My Spiritual Journey and Devotion to La Santa Muerte

 

    

    For as long as I can remember I have always felt a strong fascination with all things related to magic and witches. We see it everywhere in our pop culture media, especially during Halloween. Sure there were some movies that only had surface level stuff and obvious cheap tricks in regard to the story that was being told. I mean even as kids we know that it’s impossible to have lightning bolts come out from your hands to attack someone! What did it for me were those few stories that took a more realistic approach to magic and even spirituality that made my heart flutter with wonder.

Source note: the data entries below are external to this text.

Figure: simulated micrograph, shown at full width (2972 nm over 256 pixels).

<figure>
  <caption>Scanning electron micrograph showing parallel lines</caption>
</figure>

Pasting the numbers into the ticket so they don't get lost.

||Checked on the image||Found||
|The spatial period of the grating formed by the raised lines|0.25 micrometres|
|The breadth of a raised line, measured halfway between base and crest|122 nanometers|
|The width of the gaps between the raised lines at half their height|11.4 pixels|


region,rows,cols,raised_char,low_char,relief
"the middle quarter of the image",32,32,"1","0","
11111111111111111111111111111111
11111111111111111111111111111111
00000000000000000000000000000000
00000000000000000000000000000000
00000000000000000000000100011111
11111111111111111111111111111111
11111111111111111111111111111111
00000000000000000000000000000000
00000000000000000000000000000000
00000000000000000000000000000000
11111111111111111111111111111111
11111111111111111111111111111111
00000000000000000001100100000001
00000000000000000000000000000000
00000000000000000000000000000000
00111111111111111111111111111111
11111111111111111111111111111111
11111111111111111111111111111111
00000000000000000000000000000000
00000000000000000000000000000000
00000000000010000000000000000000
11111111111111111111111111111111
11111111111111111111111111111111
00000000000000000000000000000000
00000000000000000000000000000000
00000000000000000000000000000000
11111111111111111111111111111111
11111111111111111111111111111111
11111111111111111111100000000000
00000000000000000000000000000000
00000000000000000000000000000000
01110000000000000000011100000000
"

    Those movies and stories I will discuss in another post as there are a couple that I would like to analyze individually. But I will say that I began looking for a spiritual path around my late teens. For most of my childhood my family were lapse Christians and we never went to church or did much to celebrate any events except  for Christmas, which was still from a secular point of view. Yet, as I mentioned in a previous post, Halloween is the only holiday I actually try to celebrate. My love for the strange and unusual led me to do some research. 

    From that research I eventually stumbled across the term, Wicca. Finding this path online was absolute bliss! It is amazing to know that there are practices that honor nature and the magic of life and death from a non-Judeo Christian perspective. I never had anything against the Christian faith and coming from a Latino household, it’s something that is everywhere in your life. But for some reason it never stuck with me.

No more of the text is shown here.